The position of the legislative branch

 

As mentioned above, arbitral awards are not subject to any legislative approval or ratification. So the Senate, which reserves the right to take up matters relating to foreign policy according to the US Constitution, never discussed the arbitral award deciding the Armenian-Turkish frontier. Nevertheless, in the course of discussing other matters, the Senate of the US explicitly expressed its position on this award on at least one occasion.

On the 18th of January, 1927, the Senate rejected the Turkish-American treaty of the 6th of August, 1923, for three reasons. One of the reasons was that Turkeyfailed to provide for the fulfillment of the Wilson award to Armenia”. Senator William H. King (D-Utah) expressed himself much more clearly in an official statement on this occasion, “Obviously it would be unfair & unreasonable for the United States to recognize & respect the claims & professions of Kemal so long as he persist in holding control & sovereignty over Wilson Armenia.” The vote in the Senate in 1927 testifies without a doubt to the fact that Wilson’s arbitral award was a ratified award & had legal bearing in 1927. Nothing from a legal perspective has changed since then, & it thus remains in force to this day. I would like to especially emphasise that this aforementioned discussion & vote took place years after “the relevant treaties … defin[ing] … the … border” cited in the unfortunate pair of protocols.

Let me also add that the restoration of relations between Turkey & America (after the WWI) still does not have a basis in any treaty, & numerous controversial legal questions are left unaddressed in that matter.

 
The position of public bodies

 

The most important public bodies in the USA are the political parties. The main clauses of party programs are to be found in the party platforms, which are approved by the general assemblies of political parties.

The Democratic Party of the US (the party of current President Obama) has official expressed a position on Wilson’s arbitral award on two occasions, in 1924 & in 1928.

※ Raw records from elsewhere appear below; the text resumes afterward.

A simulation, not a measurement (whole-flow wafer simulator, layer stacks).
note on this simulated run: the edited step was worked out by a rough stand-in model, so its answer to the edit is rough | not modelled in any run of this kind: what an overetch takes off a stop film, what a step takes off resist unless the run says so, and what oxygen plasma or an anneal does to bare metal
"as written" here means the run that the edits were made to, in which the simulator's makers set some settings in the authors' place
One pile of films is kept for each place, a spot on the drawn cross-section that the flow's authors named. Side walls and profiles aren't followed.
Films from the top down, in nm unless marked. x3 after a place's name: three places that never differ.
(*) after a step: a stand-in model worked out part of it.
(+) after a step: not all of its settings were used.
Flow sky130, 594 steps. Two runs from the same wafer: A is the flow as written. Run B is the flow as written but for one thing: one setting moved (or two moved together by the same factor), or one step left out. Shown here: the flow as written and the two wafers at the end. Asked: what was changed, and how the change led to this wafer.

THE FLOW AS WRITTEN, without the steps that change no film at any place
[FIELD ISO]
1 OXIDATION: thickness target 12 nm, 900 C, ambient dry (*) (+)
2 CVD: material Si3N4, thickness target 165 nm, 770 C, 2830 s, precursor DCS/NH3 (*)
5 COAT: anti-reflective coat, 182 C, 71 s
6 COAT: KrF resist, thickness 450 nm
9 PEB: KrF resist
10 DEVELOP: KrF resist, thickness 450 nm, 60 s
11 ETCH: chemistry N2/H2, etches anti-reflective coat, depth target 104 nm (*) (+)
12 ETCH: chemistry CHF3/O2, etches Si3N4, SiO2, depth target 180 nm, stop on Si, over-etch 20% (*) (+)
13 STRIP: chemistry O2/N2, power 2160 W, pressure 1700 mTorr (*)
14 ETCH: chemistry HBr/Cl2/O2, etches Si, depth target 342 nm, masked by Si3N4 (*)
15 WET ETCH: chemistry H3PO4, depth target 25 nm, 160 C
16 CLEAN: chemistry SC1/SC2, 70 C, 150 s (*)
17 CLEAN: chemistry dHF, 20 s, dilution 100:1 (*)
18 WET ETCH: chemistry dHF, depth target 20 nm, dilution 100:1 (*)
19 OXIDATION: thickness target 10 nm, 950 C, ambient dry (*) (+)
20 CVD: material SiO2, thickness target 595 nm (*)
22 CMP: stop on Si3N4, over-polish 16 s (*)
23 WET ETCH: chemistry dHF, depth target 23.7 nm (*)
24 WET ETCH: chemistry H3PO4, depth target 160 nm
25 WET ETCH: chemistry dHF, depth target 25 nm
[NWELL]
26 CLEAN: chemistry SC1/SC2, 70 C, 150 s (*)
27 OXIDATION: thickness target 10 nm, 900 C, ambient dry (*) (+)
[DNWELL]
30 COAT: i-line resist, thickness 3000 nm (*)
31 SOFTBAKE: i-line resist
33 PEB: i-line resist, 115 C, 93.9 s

In its 1924 programme, the Democratic Party included a separate clause of the Fulfillment of President Wilson’s arbitral award respecting Armenia as a platform & goal. The 1928 platform went even further, citing the US as a state and, as per the “promises & engagements” of the Allied Powers, “We favor the most earnest efforts on the part of the United States to secure the fulfillment of the promises & engagements made during & following the World War by the United States & the allied powers to Armenia & her people.” The only “promise & engagement” of the United States to the Republic of Armenia was & continues to remain the arbitral award of Woodrow Wilson on the border between Armenia & Turkey.

 

Respected Minister,

You have stated, that “ Armenia is the inheritor of treaties signed by the USSR” (I apologise again for any inaccuracy in exact wording). You are incorrect, as the heir to the Soviet Union is the Russian Federation. Have a look at the composition of the UN Security Council. The international personality of a state cannot be so torn apart. When, for example, India was partitioned into India & Pakistan, the country’s personality did not shift. It inherited India, & Pakistan was forced to create its own international personality, step-by-step, including signing treaties & establishing relations. When Bangladesh seceded from Pakistan, the personality of Pakistan was unaffected & Bangladesh started to create its own international personality.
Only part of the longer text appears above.